Serving all the communities of the Buckeye Lake Region

Few businesses get state grants



BUCKEYE LAKE – If not Buckeye Lake, then whom? It’s hard to believe there could be Ohio lakeside businesses more in need of grants and no interest loans than those surrounding Buckeye Lake, yet few organizations qualified for Ohio Lakes in Economic Distress program grants and loans; only three local organizations were awarded a grant and none were awarded a loan.

However, recently appointed Buckeye Lake Development Recovery Coordinator Cheryl Krouse told Buckeye Lake Village Council members Monday night there should be another opportunity for local businesses to apply for grants and loans through the program.

Krouse told council members that shortly after she was appointed to her position the state declared Buckeye Lake as a “lake in economic distress” as the state’s replacement of the Buckeye Lake dam has strongly restricted tourism. Krouse said small businesses around the lake may each apply for a grant of up to $10,000 or a no-interest loan of up to $20,000.

Krouse said eligibility for the program is based upon decline in revenue between 2014 and 2015 as a result of the lake’s low water level during dam construction; eligible businesses must have experienced at least a 40 percent decline in revenue during that period to qualify.

“That’s a pretty high threshold to meet,” Krouse said. She said she visited 44 lake area businesses to tell them about the lake in economic distress program. Many applied, but only three were awarded grants-the Buckeye Lake Historical Society, the now defunct North Pole restaurant, and ROBBCO, located on US 40 near Hebron; however, Krouse said there will be an additional $250,000 available to businesses in 2017. She said the state may consider lowering the 40 percent decline threshold next year so more businesses may participate.

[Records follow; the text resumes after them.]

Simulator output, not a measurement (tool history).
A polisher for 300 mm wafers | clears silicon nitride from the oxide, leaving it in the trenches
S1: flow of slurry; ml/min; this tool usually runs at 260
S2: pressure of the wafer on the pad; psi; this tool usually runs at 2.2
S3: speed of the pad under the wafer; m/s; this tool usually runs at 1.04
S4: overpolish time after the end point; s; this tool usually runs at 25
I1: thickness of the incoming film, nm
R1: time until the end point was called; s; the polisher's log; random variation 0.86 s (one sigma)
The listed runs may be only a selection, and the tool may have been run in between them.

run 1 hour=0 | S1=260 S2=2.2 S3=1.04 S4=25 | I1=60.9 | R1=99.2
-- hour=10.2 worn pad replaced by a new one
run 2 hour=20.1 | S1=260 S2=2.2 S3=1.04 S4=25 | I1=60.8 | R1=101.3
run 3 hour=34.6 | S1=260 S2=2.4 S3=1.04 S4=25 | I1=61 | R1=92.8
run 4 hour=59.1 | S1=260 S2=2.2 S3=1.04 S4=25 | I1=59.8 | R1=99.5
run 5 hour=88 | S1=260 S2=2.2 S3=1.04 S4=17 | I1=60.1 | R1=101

Krouse said most businesses were not interested in a loan, which surprised her. She said the loans have no interest, no payments for the first year, and may be paid back over seven years. “That’s a pretty good deal,” she said. Krouse said money from the grants and loans may be used for anything, including operating capital.

“A lot of (businesses) are hanging on by their fingernails and may not survive until 2017 if conditions do not improve,” said council member Tim Ryan, who is also president of the Buckeye Lake Region Chamber of Commerce. He said so far three village businesses have shut down-although one has reopened since the state announced the lake would remain at low pool last year. Ryan said the ODNR’s public announcement last month that the spillway would be closed and the water level allowed to rise painted a rosier picture than what local businesses are experiencing.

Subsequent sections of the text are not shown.